On Wednesday, China deployed troops along its border with North Korea as Pyongyang prepared for what will be its fifth nuclear test amid rising tensions on the Korean peninsula.
Beijing deployed 2,000 troops to the border, according to a statement by The Information Center for Human Rights and Democracy, a nongovernmental organization based in Hong Kong.
According to the statement, many of the Chinese troops are tasked with measuring radioactive emissions in the event that North Korea follows through with their proposed nuclear test.

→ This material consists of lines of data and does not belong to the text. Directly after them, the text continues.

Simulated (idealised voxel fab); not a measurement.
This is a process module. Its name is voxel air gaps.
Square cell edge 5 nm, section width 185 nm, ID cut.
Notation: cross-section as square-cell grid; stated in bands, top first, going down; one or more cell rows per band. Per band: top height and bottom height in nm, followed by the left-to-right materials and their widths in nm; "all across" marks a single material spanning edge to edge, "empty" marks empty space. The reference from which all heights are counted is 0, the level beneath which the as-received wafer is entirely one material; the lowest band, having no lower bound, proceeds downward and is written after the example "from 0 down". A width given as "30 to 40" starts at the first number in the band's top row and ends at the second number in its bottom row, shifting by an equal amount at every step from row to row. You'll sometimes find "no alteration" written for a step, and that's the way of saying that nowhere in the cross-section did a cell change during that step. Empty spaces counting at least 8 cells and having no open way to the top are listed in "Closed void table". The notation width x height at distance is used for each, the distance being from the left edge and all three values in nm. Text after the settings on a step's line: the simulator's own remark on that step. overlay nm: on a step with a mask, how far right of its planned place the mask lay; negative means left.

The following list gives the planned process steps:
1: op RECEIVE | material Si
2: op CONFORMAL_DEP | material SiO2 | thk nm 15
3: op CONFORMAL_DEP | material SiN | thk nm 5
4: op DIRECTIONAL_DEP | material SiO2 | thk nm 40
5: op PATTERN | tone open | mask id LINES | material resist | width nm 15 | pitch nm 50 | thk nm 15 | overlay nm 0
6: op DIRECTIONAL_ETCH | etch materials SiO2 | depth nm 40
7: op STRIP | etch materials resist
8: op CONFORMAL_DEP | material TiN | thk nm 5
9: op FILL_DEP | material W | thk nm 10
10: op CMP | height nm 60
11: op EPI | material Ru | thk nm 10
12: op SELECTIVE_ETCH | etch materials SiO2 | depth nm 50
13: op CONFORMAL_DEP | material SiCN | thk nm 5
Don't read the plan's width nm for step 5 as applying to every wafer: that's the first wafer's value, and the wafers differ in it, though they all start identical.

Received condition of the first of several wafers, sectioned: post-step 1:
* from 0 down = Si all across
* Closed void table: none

This isn’t the first time China has deployed troops along the North Korean border. In January, after North Korea announced a purported "successful" hydrogen bomb test, China sent 3,000 soldiers to the ramparts. Similarly, in late 2013, China deployed troops following the execution of Kim Jong Un’s uncle-in-law, Jang Sung Taek.
Apart from observational and measuring functions, it remains to be seen what Beijing stands to gain by dispatching the troops. Relations between the long-time allies became strained in 2012 when Kim Jong Un assumed power. The Pyongyang regime has continued the advancement of its nuclear and ballistic missile capabilities, despite repeated warnings from Beijing.
In December 2015, China announced it would no longer provide fossil fuel to North Korea, effectively cutting off the Kim regime’s last lifeline to the world community, as growing sanctions continue to take a toll on the country’s population.
The North Korean regime has repeatedly claimed in recent months that it is threatened by the US and South Korea, claims that may have some legitimacy. In February, the US and South Korea began joint military exercises designed to mirror a full-scale invasion of North Korea. Moreover, the US has dispatched B-2 and B-52 nuclear bombers on repeated flyovers of Pyongyang and surrounding territories.
In response to these moves, North Korea conducted several ballistic missile tests and claimed that their scientists had successfully miniaturized a nuclear warhead – a vital late-stage step toward conducting a nuclear strike on their South Korean neighbors and upon the US mainland.
Not only has North Korea viewed the joint US-South Korean exercises as threatening, but so have South Korean voters, who fear that the aggressive posture struck by South Korean President Park Geun-hye exacerbates the risk of nuclear conflagration and entanglement with China, a country many consider to still be an ally to North Korea, despite strained relations.
South Korea’s voters ousted the parliamentary majority of President Park Geun-Hye’s political party in a vote on Monday, reviving hope that heightened tensions on the Korean Peninsula may subside in the near-term.